‘So I went from day to day…’

Sisyphean.

It’s an awesome word.

Comes from a Greek mythological tradition about a hubristic king who set himself against the gods.  Thought he was better than them.  Trickier than them.

In various stories he got the best of Zeus, Thanatos, Hades and Persephone. The big guy on Olympus, DEATH himself and the king and queen of the Underworld.  He cheated death, escaped from Tartarus AND suspended death for ALL humans while Thanatos (or Hades) was chained in his place.

Not too shabby for a human.

As punishment for his puckish self-interest, Sisyphus had to eternally roll a huge boulder up a steep slope, never reaching the top- since the boulder would always roll down just as he was reaching the pinnacle.

An ETERNITY of frustration.  For challenging the gods.

Working against their will and their declared order of things.

Just like Prometheus. And Azazel.

But since Sisyphus was fully human, his punishment was meant to be even more cautionary- warning against striving too hard for the things that are beyond us.  And suggesting that making the gods look silly was not likely to end well.

The myth of Sisyphus has been interpreted as being about (among other things) the futility of the struggle for knowledge, the absurdity of human life, the emptiness of the quest for power and anything that a person might love and hold onto too much.

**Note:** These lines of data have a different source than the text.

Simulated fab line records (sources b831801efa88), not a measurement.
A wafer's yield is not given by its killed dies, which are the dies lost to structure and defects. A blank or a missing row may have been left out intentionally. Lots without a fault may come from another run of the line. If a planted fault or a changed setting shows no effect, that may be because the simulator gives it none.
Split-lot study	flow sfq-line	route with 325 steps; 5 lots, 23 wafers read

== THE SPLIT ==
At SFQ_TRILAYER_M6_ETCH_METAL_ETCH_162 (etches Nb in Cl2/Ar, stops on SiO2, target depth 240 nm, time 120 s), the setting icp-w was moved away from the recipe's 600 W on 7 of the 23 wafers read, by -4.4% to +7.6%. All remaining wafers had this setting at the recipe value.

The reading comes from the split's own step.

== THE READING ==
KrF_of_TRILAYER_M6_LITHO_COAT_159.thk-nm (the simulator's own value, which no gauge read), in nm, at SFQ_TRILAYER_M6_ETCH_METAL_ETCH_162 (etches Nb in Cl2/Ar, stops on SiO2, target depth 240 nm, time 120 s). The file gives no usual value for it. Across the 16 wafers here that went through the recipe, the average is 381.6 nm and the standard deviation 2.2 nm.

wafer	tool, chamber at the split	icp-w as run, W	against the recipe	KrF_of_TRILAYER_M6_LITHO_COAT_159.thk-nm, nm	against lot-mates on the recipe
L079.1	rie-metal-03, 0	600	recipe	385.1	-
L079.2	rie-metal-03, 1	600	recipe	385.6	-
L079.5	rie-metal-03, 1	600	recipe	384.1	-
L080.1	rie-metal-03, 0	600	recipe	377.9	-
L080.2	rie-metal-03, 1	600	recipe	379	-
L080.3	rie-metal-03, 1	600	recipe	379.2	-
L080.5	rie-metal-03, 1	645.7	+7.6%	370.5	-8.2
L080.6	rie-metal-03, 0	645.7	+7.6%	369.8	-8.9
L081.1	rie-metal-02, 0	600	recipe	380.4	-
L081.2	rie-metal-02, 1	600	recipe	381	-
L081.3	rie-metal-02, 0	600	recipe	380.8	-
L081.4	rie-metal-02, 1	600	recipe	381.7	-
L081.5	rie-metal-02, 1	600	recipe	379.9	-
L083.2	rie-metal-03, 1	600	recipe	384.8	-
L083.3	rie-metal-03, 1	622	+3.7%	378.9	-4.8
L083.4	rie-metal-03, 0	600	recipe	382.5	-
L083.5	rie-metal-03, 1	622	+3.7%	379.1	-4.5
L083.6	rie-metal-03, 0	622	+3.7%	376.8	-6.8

Pythia, the infallible Delphic Oracle, notes that “in experiments that test how workers respond when the meaning of their task is diminished, the test condition is referred to as the Sisyphusian condition. The two main conclusions of the experiment are that people work harder when their work seems more meaningful, and that people underestimate the relationship between meaning and motivation.”

(okay, that really came from Wikipedia.  I never met Pythia)

The first time I listened to Peter Gabriel’s Solsbury Hill, I was dealing with the death of a friend of mine- far too young to have been taken suddenly and randomly.

Then, the lyrics seemed to be about gracious Death (Thanatos), coming to gently claim someone and take him home where he belongs.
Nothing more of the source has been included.